Honors Colloquium (HCOL)

Courses

HCOL 1321 Honors Colloquium II: 3 semester hours.

This course examines creativity as a disciplined and researchable process rather than an innate trait. Drawing from psychology, cognitive science, humanities, and innovation studies, students analyze how original work emerges across domains. Weekly creativity experiments and structured reflection foster metacognitive awareness and disciplined creative practice. Students produce an original scholarly or creative work grounded in research, accompanied by a public presentation and reflective defense.

HCOL 2310 Honors Advanced Seminar Research Design & Interdisciplinary Inquiry: 3 semester hours.
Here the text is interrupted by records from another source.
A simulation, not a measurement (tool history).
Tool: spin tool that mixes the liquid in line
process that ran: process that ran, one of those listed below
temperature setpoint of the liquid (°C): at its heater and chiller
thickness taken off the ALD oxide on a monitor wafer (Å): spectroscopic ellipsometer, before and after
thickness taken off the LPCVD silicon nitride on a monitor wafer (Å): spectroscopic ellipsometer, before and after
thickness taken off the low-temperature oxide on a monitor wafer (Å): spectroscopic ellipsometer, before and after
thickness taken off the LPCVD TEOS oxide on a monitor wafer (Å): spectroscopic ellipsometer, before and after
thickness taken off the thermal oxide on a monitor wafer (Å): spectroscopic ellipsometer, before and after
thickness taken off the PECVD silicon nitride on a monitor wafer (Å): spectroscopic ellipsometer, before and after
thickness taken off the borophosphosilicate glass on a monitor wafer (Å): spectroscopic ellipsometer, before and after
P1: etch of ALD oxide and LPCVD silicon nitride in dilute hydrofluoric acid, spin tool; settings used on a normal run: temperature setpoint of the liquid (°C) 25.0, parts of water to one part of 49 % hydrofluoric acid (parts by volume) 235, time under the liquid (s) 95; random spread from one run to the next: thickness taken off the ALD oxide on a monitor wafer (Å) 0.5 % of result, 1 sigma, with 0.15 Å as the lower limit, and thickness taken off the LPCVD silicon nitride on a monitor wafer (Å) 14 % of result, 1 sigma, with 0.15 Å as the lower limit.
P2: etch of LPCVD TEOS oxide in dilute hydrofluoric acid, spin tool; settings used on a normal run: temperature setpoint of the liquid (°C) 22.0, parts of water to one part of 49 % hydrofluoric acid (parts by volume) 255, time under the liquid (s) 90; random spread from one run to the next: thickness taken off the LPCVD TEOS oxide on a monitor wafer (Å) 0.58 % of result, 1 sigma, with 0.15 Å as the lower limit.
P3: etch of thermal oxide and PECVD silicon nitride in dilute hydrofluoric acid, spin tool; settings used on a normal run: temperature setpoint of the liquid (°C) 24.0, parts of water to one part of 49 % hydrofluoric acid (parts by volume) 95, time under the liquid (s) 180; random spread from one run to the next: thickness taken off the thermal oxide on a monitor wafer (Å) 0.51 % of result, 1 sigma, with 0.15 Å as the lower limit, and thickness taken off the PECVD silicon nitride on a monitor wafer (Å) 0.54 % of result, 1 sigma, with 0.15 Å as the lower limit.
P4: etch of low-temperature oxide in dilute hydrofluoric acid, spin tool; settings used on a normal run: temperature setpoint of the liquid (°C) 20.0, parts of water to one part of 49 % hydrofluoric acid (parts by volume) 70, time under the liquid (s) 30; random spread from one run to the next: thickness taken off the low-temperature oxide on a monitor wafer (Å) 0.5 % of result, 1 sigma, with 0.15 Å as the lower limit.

This seminar prepares students for advanced research and innovation by introducing common methodologies across disciplines. Students learn to conduct literature reviews, develop research questions, design studies, analyze data, and validate findings. Collaborative team projects emphasize interdisciplinary problem solving. Students prepare an abstract suitable for presentation at the Research and Innovation Conference or a comparable scholarly venue.

HCOL 4310 Honors Capstone Thesis Design or Innovation Project: 3 semester hours.

The capstone represents the culmination of the Honors College curriculum. Students complete a substantial original work -- traditional research thesis, interdisciplinary project, or applied innovation -- demonstrating mastery of inquiry, analysis, and communication. Projects are comparable to publishable scholarship or professional-level deliverables. Students present their work publicly and engage in advanced professional preparation for graduate study or employment.